New OCC Regulations Clarifying The Enforceability Of Interest Terms Should Be Entitled To Judicial Deference
On June 2, 2020, the Office of the Comptroller of the Currency (OCC) published a Final Rule to clarify that a bank may transfer a loan without impacting the permissibility or enforceability of the interest term in the loan contract, thereby resolving the legal uncertainty created by the Second Circuit in Madden v. Midland Funding, LLC, 786 F.3d 246 (2d Cir. 2015). See OCC Final Rule, 85 Fed. Reg. 33,530 (June 2, 2020) (to be codified at 12 C.F.R. pt. 7 & 160). A companion rulemaking by the Federal Deposit Insurance Corporation remains pending and is expected soon.
In Madden, the Second Circuit allowed a lawsuit to proceed against a third-party debt purchaser based on allegations that the debt purchaser had violated New York usury law. The decision created uncertainty about the long-settled “valid when made” doctrine, which holds that a loan deemed non-usurious when made does not become usurious when it is sold or assigned. The decision also created uncertainty about the authority of banks regulated by the National Bank Act (NBA) to sell or assign loans they originate.
The Final Rule clarifies the meaning of the NBA consistent with the OCC’s notice of proposed rulemaking. The NBA expressly identifies the powers of a national bank as including the power to lend money, transfer loans, make contracts, assign contracts, and perform all acts necessary to carry on the business of banking. See 12 U.S.C. §§ 24, 85. As the OCC explains, however, the NBA is silent about how a national bank’s exercise of its enumerated powers affects the interest term in a loan contract. Relying on its Congressionally delegated authority to administer the NBA through rulemaking and to resolve statutory ambiguities through reasonable interpretation, the OCC interprets the NBA to establish that a bank may—contrary to the result in Madden—transfer a loan without rendering the interest term unlawful under state law.
The OCC goes on to explain how interpreting the NBA to guarantee the validity of transferred loans is consistent with the NBA. Specifically, the OCC explains that Congress understood when enacting the NBA that loan transfers are a fundamental aspect of banking. The OCC reasons that because Congress did not expressly address interest terms, this “conspicuous” silence was a delegation of authority to the agency. In support of the argument, the Final Rule collects cases equating statutory silence with a delegation of interpretive discretion.
The OCC then explains why the Final Rule is a reasonable interpretation of the NBA. It relies upon the policies animating the common law valid-when-made doctrine, and explains how OCC’s interpretation of the NBA “would generally produce an outcome consistent with” that doctrine. The agency cites the courts’ almost two hundred years’ experience with the valid-when-made doctrine as further evidence that its interpretation is reasonable.

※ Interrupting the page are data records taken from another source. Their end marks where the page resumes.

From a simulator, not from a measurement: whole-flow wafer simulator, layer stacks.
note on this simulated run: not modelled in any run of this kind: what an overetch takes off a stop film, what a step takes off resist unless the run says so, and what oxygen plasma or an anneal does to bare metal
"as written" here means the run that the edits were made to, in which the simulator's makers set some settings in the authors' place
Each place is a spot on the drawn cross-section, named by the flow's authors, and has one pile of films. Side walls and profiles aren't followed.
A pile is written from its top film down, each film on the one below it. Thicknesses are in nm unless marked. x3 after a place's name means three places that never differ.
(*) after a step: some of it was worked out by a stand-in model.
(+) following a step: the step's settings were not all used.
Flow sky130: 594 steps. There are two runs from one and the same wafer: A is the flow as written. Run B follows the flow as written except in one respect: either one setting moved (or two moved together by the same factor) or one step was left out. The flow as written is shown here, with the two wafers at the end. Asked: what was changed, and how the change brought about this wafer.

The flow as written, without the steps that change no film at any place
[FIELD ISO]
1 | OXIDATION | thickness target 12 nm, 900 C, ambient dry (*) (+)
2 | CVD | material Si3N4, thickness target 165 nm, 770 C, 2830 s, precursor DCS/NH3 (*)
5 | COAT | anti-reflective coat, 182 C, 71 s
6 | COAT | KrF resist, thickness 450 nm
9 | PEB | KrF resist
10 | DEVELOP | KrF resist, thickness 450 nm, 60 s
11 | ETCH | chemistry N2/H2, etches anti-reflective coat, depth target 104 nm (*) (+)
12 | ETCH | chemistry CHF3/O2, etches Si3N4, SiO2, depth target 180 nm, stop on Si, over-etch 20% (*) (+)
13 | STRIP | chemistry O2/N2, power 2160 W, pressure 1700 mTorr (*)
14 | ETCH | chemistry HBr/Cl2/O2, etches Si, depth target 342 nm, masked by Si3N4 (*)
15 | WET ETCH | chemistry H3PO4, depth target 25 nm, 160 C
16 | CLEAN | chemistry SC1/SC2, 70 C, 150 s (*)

In addition, the OCC relies on its supervisory experience over the banking industry and studies in the record to support its policy judgment about the desirability of the Final Rule. The Final Rule explains that “unresolved legal uncertainty about” the permissibility or enforceability of the interest term following transfer “may disrupt banks’ ability to serve consumers, businesses, and the broader economy efficiently and effectively, particularly in times of economic stress,” and that “enhanced legal certainty may facilitate responsible lending by banks, including in circumstances when access to credit is especially critical.” These considerations, the OCC says, are relevant to the power of national banks to carry out the “business of banking” as authorized by the NBA.
Finally, the OCC addresses objections raised by some commenters, including the argument that Madden foreclosed the OCC from adopting its interpretation of the NBA. In response to that argument, the Final Rule observes that the Supreme Court in National Cable Telecommunications Association v. Brand X Internet Services, 545 U.S. 967 (2005), confirmed the power of administrative agencies to authoritatively interpret ambiguous statutes even after a prior judicial statutory construction. And the agency observes that Madden “made no finding that Section 85’s language unambiguously forecloses the OCC’s interpretation” and thus “does not limit the OCC’s ability to issue” the Final Rule.
The OCC’s approach should put it in a strong position to receive judicial deference when faced with inevitable litigation to overturn the Final Rule. The OCC’s reasoning tracks judicial precedent and carefully explains how the Final Rule reasonably interprets statutory silence consistent with its delegated authority from Congress and administrative law principles. Meanwhile, for much of the banking industry, the Final Rule helps to address the problems created by the Madden decision. Not only does the Final Rule resolve the uncertainty highlighted by Madden, it prevents future courts from making the same misstep.
Although the Supreme Court recently declined to reconsider its decision in Brand X, see Baldwin v. United States, 140 S. Ct. 690 (2020) (denying certiorari), parties opposed to the Final Rule can be expected to continue before the courts their arguments that Madden somehow foreclosed the OCC’s authority to authoritatively interpret the NBA, and that the OCC’s endorsement of valid-when-made principles is unreasonable. Encouragingly, the OCC’s careful adherence to administrative law principles has placed it in a good position to defeat these challenges by obtaining judicial deference for its interpretation of the NBA.